LNG Imports Sees Drop In Wholesale Costs

 
 
 

As we enter the final month of the “Winter” season, the steady increase in costs that we saw throughout February look to have subsided, largely because of large quantities of LNG imports into Europe and negotiations to end the Russia/Ukraine conflict.

Prices are slightly higher than the 2023 average, however, the import of LNG has eased fears about storage over the summer months, with storage levels lower than usual for this time of year.

Ongoing conflicts still have a large impact on cost and with the unpredictable Trump administration we could see the markets become volatile again at any given moment.

Market Drivers

Gas

 
 

Falling

  • The European Commission announced this week new intermediate targets that EU countries are required to meet in 2025 to ensure gas storage facilities are filled to at least 90% of capacity by 1 November 2025, previously this target was required to be met by the beginning of September.

  • Positive developments in US LNG exports continue as Venture Global's Plaquemine's facility receives approval to increase export capacity by 13%, enhancing shipment availability.

Rising

  • Following a tenfold increase in imports during February, Ukraine is expected to continue to importing gas throughout March. Beyond March, import volumes remain unclear, due to ongoing Russian missile attacks on energy infrastructure impacting the level of local production.

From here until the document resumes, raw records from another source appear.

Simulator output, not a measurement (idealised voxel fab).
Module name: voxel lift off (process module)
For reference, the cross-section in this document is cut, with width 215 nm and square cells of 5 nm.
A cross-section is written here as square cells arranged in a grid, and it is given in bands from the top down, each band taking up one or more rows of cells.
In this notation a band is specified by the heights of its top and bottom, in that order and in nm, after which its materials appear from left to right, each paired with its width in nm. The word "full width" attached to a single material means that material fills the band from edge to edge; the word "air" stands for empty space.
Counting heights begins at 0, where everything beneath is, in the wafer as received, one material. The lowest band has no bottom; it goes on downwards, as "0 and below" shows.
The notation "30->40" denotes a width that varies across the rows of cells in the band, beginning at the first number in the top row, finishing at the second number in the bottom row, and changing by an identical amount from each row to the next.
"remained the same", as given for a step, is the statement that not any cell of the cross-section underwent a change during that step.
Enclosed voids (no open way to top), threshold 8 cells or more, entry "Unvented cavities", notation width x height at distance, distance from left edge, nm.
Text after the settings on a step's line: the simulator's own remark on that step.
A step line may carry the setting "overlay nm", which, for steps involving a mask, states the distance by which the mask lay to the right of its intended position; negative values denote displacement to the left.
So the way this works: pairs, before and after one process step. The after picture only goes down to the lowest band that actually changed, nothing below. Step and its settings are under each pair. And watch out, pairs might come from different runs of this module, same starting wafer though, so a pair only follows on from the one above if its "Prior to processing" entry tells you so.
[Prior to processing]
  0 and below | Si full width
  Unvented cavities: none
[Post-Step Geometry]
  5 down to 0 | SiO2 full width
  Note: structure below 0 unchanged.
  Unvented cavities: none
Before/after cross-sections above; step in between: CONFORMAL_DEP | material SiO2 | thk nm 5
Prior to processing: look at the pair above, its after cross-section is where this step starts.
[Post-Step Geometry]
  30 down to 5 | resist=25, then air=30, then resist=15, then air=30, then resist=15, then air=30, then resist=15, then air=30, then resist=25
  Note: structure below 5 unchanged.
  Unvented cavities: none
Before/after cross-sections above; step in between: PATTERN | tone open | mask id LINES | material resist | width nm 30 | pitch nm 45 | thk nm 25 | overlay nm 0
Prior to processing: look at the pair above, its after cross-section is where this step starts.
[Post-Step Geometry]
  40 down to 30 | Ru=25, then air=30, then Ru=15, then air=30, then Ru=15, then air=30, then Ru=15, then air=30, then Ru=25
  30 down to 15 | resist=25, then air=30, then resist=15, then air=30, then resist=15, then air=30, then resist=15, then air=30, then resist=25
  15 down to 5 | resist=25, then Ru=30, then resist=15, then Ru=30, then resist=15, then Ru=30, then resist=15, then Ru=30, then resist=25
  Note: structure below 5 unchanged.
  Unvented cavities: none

  • European energy markets are expected to remain challenged throughout the year amid heightened geopolitical and economic uncertainty, emerging from winter with lower-than-average gas storage levels. Global gas markets are unlikely to see significant easing until well into 2026.

Electricity

 
 

Falling

  • The energy price cap is set to raise by an additional 2% in April to 5%, which may curb domestic demand and reduce overall consumption.

  • Set for release on Wednesday, the EU's Affordable Energy Action Plan includes an Energy Union task force to reduce power price differences across the EU, tackle speculative trading, and propose financial instruments to decouple power prices from high gas prices.

Rising

  • 18GW of Ukraine's power generation capacity is under Russian occupation, increasing reliance on imports and alternative power sources in the region.

  • The UK government needs to double its current investment in local distribution networks to £50bn in order to meet its decarbonisation targets. Failure to do so could risk derailing clean power roll-out and stifle economic growth.

Market Focus

The EU must reinforce its energy union to reduce prices.

In order to bring down electricity prices, the EU Energy Commissioner stated that "the EU need to further integrate energy policy and make better use of cross-border infrastructure". Set for release next Wednesday, the EC Affordable Energy Action Plan includes an energy union task-force to reduce power price differences across the EU. In the draft, the EC plans to issue guidance to national governments on reducing peak energy demand during price spikes, with options such as incentivising users to cut consumption and grid operators managing demand shifts.

The plans also unveil power grid tariffs designed to encourage grid users to take advantage of the cheapest power sources available. In order to ease price spikes from grid bottlenecks, the draft recommends temporarily increasing cross-border trading capacity. The plan aims to keep the EU competitive while also decarbonising in line with climate commitments.